Massive SQL JOIN

sjeakins · March 24, 2017, 3:18pm

Hey Guys,

AND (VW.fieldA IS NULL OR P.fieldA IS NULL OR VW.fieldA = P.fieldA)
AND (VW.fieldB IS NULL OR P.fieldB IS NULL OR VW.fieldB = P.fieldB)

I have a table join using this clause on 53 different fields. It takes over an hour to run.

(The strategy is that a record is only eliminated when they both have a value and the values are not equal. NOTE: ISNULL will not work becuase it's a match if either field is null and the other has any value)

Is there smarter logic?

Thanks

Kristen · March 24, 2017, 5:42pm

When I encouter

WHERE (A = 1 OR B = 2)
      AND C = 3

I have often found that a UNION (to avoid the OR) is faster - particularly if I can use a UNION ALL.

With your 53 different fields not sure if that is going to be any use though ...

How often is

(VW.fieldA IS NULL OR P.fieldA IS NULL OR VW.fieldA = P.fieldA)

TRUE - is that the majority, or minority, or "very rare"?

Is one of the fields being NULL more rare than then fields being EQUAL?

I'm just wondering whether it is worth doing something like

INSERT INTO #TEMP
SELECT PKeyCol1, PKeyCol2,
       [FlagFieldA] = CASE WHEN VW.fieldA IS NULL THEN 1 ELSE 0 END,
       [FlagFieldB] = CASE WHEN VW.fieldB IS NULL THEN 1 ELSE 0 END,
       ...
FROM MyTable AS VW

so that on the first pass we gather all the NULL states. It would be helpful to know if ALL FlagFields are 1 - by having some sort of [AllFieldsSet] column. Once all FlagFields are 1 then the row needs no further processing - it is a match.

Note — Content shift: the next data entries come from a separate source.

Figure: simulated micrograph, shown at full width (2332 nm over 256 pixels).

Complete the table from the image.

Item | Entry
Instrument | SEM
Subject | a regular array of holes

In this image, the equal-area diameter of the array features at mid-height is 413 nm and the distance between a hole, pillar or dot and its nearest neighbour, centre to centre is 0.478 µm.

Then on second pass only process rows where [AllFieldsSet] = 0 and set columns to 1 if P.FieldX IS NULL AND #TEMP.FlagFieldX = 0

Might just be possible that this beats SQL's query planner ... but ... in the main, of course, it doesn't happen that some programming-around is quicker than the Query Planner.

Second thought:

Take the rarest event that is likely to be true. Let's say that is FieldC

INSERT INTO #TEMP
SELECT *
FROM
(
    (
        SELECT PKeyCol1, PKeyCol2
        FROM MyTable AS VW
        WHERE VW.fieldC IS NULL
        UNION
        SELECT PKeyCol1, PKeyCol2
        FROM MyTable2 AS P
        WHERE P.fieldC IS NULL
    ) UNION ALL
    SELECT PKeyCol1, PKeyCol2
    FROM MyTable AS VW
        JOIN MyTable2 AS P
            ON P.fieldC = VW.fieldC
) AS X

and then JOIN #TEMP to the other FieldY tests to reduce the number of rows that are compared.

ScottPletcher · March 24, 2017, 7:41pm

Can you add a bit or tinyint column as a flag to the table rows to indicate matched / unmatched / unknown|needs-checked? Or do all the rows change every day??

The idea being to avoid having to check unchecked rows the next time. You'd only have to checked new/modified rows.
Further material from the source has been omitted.